Joon Lee: The Jazz Junky
One of the fascinating Angelenos featured in L.A. Weekly's People 2012 issue. Check out our entire People 2012 issue here.
Anyone willing to open a jazz club these days must be a little crazy, but if Joon Lee is nuts, he's doing a great job of hiding it. In fact, since its late 2009 debut in Little Tokyo, his venue, Blue Whale, has become the go-to spot for new and emerging jazz artists from around the world.
"I was uncomfortable that people were always complaining about the jazz scene in L.A.," Lee says, perched at his venue's bar. "So I wanted to create an artists' hang. A place for writers, musicians, painters -- everybody."
While working the room on show nights, he functions as something of a jack-of-all-trades: Lee, 37, mans the door, works the soundboard and even clears empty wine glasses, all with serene calm.

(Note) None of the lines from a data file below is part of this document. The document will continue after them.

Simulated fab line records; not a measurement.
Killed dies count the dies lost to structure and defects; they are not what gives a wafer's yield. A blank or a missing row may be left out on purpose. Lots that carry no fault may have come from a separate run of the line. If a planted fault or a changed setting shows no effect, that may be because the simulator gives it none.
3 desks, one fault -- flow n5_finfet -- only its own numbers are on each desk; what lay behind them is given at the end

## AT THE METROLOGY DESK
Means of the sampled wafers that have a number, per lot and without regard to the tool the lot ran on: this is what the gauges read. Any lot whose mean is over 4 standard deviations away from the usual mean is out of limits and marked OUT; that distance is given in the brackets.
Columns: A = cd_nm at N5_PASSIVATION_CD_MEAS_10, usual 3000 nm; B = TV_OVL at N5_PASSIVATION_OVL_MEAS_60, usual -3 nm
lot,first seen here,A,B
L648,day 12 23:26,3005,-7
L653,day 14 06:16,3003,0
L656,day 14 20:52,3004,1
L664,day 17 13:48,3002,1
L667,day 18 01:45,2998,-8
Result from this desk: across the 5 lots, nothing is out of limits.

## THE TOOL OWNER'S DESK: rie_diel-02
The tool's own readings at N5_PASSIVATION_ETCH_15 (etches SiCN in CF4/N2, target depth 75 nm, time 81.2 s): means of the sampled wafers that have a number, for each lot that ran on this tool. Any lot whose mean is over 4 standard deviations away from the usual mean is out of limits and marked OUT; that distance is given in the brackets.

Raised in Korea, the soft-spoken, affable Lee never really had much of a business plan. He came to New York from Seoul in 1995 to study architecture and discovered jazz while bussing tables at a West Village restaurant. He eventually took up singing himself. Two years later, on a whim, he moved to Los Angeles. "I only had one friend in the United States outside of New York, and that was in L.A.," he says.
A dozen years later, while he was working on an album, someone showed him the Blue Whale's space, and it drew him in. Although it is located in a fairly out-of-the-way spot -- and the address is more than a bit bewildering: 123 Astronaut E.S. Onizuka St., Suite 301 -- the club is well worth seeking out. Its ceiling is inscribed with poetry, its walls are adorned with photos of local musicians, and its bar is seductively lit. The sound system is high-quality, and the well-maintained house instruments are ready for anything.
But, like a good jazz club, darkness pervades, putting the focus squarely on the performers. Rather than booking big names, Lee concentrates on local notables like Miguel Atwood-Ferguson and Walter Smith III. The young crowd that passes through always seems game.
"Sometimes I'm sitting at the mixer before the set and I can see the hunger in the performers' eyes," Lee says. "That for me is my inspiration."
It's been less than three years, but he already has successfully tapped into a scene that was desperately looking for a new home. The Los Angeles Times calls Blue Whale "one of the top spots for jazz in the city," and Lee finds the club's calendar booked months in advance.
"I'm not a businessman, but I'm learning. I wasn't looking to open a club," he says, adding wistfully: "I still haven't finished my album."